Personally, I enjoy coaching and supporting people - I’m a big believer in servant leadership so being a manager felt like a natural progression for me. Some of my earlier managers have reflected that I would be a stronger manager than an individual contributor.
When I became a manager for the first time, the best advice I received was to fire myself from my former job and re-hire myself for the new one.
🫶🏻 Are you ready to coach, model and care for other humans at work?
I vividly remember one of my first direct reports trying her hardest, but not actually getting to the right outcome for a project she was driving. I struggled with how to coach and guide her without taking over the work (“just this once”) to show her how to do it. It took way longer for me to hone in on the right questions to ask her, to send her templates and examples of similar work and to paint success without doing the work myself than I ever imagined.
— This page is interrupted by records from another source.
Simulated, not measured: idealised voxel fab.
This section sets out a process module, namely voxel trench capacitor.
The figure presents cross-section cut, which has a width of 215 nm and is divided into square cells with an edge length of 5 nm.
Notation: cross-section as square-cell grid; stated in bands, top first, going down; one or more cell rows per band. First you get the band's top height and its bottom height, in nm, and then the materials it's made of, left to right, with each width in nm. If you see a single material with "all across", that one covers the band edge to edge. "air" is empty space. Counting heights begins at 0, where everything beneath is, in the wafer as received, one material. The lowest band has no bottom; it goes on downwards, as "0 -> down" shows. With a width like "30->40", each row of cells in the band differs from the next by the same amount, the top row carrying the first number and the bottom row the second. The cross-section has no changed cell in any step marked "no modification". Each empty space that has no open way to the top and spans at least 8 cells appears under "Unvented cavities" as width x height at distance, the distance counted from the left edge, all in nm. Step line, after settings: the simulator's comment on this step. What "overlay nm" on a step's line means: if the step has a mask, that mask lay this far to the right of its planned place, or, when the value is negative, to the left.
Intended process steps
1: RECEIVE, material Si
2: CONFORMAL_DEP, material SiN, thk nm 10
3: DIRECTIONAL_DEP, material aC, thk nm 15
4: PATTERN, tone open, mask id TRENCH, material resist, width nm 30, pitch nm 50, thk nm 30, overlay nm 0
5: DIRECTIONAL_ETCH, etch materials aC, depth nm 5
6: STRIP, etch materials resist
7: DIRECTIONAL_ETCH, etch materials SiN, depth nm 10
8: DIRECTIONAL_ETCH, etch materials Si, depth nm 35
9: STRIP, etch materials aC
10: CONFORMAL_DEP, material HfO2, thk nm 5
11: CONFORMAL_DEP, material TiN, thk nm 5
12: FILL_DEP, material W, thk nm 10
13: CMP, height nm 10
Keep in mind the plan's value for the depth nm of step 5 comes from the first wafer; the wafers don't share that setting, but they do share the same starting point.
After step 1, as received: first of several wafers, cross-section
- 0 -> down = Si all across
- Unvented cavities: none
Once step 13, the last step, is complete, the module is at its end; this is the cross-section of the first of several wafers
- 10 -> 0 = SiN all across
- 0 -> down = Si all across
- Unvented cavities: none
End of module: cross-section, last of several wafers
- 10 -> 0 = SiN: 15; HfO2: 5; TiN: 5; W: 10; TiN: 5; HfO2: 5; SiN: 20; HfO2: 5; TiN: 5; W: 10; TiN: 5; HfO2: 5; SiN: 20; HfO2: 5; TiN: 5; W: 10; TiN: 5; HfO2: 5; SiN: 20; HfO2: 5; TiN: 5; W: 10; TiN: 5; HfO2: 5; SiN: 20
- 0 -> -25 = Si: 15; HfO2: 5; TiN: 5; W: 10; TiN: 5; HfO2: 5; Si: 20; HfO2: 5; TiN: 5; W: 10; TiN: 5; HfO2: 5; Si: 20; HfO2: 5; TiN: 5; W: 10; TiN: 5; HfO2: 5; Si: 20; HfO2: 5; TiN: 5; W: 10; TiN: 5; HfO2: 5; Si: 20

I have never worked harder to not give an answer, but guide and coach instead. Nothing about this was efficient - it took more time, energy, and patience for the result was still not as good as if I did it myself.
However, project 2, 3 and 4 went better - I improved my approach - I got better at asking the questions and clarifying the key outcomes. I also found ways to give positive encouragement and support without nitpicking.
Over time, I finally accepted that my team will approach and do a project differently than the way I would do it - and as long as the business outcome is achieved, I learned to let go of the expectation that it had to be done my way.
If you are interested to coach and grow people, you will have more impact - but the path to that is harder than I ever knew when I was setting out to be a manager.
📣 Are you ready to be the voice of the organization?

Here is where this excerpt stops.